500 meters off the ground, a couple of brave athletes, a twenty-some person crew, and ARRI equipment participated in the launch of this year’s Deutschlandjahr: a year-long nationwide festival celebrating Germany’s close friendship to the United States.

High above sacred Navajo land in Monument Valley U.S.A., suspended between two patriotic hot air balloons, a group of German slacklining filmmakers was able to pull off a stunning and symbolic feat. This balancing act was commissioned by the German Embassy and chosen to be one of six launch events commemorating the opening of the current Year of German-American Friendship or Deutschlandjahr 2018/19: a year-long celebration showcasing more than 1,000 events from more than 200 partners in all 50 United States. Under the motto “Wunderbar Together,” the Deutschlandjahr 2018/19 is a comprehensive and collaborative initiative funded by the German Federal Foreign Office, implemented by the Goethe-Institut, and supported by the Federation of German Industries (BDI).

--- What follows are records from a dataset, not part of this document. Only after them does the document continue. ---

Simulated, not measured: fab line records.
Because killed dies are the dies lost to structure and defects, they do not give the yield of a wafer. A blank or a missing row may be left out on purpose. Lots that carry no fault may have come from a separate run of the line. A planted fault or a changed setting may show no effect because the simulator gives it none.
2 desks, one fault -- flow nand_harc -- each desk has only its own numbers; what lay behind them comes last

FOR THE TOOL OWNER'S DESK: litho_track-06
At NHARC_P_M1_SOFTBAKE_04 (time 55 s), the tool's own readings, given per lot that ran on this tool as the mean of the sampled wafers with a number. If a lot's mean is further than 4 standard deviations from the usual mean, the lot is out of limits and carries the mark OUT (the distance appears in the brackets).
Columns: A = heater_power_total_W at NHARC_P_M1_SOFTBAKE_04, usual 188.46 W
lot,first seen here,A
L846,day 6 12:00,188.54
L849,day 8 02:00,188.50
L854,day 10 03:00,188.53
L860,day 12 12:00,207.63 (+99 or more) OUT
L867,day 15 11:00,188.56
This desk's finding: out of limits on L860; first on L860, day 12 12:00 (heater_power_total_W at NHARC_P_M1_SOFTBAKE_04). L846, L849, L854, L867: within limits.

The young slackliners of One Inch Dreams caught the attention of the German Embassy back in 2013 and were encouraged to submit a proposal for the Deutschlandjahr 2018/19, hosted in the United States. Now a small creative agency, One Inch Dreams was struck with the idea to combine their tested skills at slacklining with a spectacular and symbolic stunt. By stringing a slackline between two hot air balloons, representing Germany and the United States, the group wanted to produce a movable balancing act between two nations.

“These nations are separate but connected by a thin line; it is with this idea that #buildingbridges was born,” recalls director, Johannes Olszewski. Balancing across this thin line is a challenge but rewarding as Olszewski further explains, “We saw the slackline as a bridge. The bridge is very high and very narrow and dangerous to walk across. However, the person who dares to walk across it does not fall; he succeeds and is able to make the connection. This bridge is symbolic and, in many ways, represents the current political relationship between Germany and America.”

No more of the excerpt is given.